23 Jun Protecting your data against unauthorised reads on SQL Server
The need to protect data from being read by unauthorized people has always been there. In the last years, this need has even increased. One of the first things that come to mind is e.g. GPDR but there are many other cases why you need to protect your data.
Here are some examples(*):
- 2012: LinkedIn announced that 6.5 million unassociated passwords (unsalted SHA-1 hashes) were stolen by attackers and posted onto a Russian hacker forum. However, it wasn’t until 2016 that the full extent of the incident was revealed. The same hacker selling MySpace’s data was found to be offering the email addresses and passwords of around 165 million LinkedIn users for just 5 bitcoins (around $2,000 at the time).

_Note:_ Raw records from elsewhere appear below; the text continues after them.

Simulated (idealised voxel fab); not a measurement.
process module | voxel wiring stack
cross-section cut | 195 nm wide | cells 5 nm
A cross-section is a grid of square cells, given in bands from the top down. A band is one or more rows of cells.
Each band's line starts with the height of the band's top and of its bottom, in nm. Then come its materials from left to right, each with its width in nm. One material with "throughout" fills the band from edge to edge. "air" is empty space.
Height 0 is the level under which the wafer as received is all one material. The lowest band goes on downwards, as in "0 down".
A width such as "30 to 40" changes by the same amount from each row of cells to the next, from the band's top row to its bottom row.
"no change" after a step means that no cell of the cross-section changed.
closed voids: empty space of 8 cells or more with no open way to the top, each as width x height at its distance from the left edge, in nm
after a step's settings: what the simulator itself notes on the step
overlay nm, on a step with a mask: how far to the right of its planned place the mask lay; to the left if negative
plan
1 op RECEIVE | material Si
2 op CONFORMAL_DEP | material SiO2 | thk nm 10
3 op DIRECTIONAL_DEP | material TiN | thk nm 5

- 2013: roughly 153 million user records were stolen from Adobe. The hack had also exposed customer names, IDs, passwords and debit and credit card information.
- 2014: eBay reported that an attack exposed its entire account list of 145 million users in May 2014, including names, addresses, dates of birth and encrypted passwords. The online auction giant said hackers used the credentials of three corporate employees to access its network and had complete access for 229 days—more than enough time to compromise the user database.
- 2016: 421.2 million user records were stolen from Adult Friend Finder. The stolen data spanned 20 years on six databases and included names, email addresses and passwords.
- 2019: 137 million accounts were stolen from Canva. The attack exposed email addresses, usernames, names, cities of residence, and salted and hashed with bcrypt passwords (for users not using social logins — around 61 million) of 137 million users.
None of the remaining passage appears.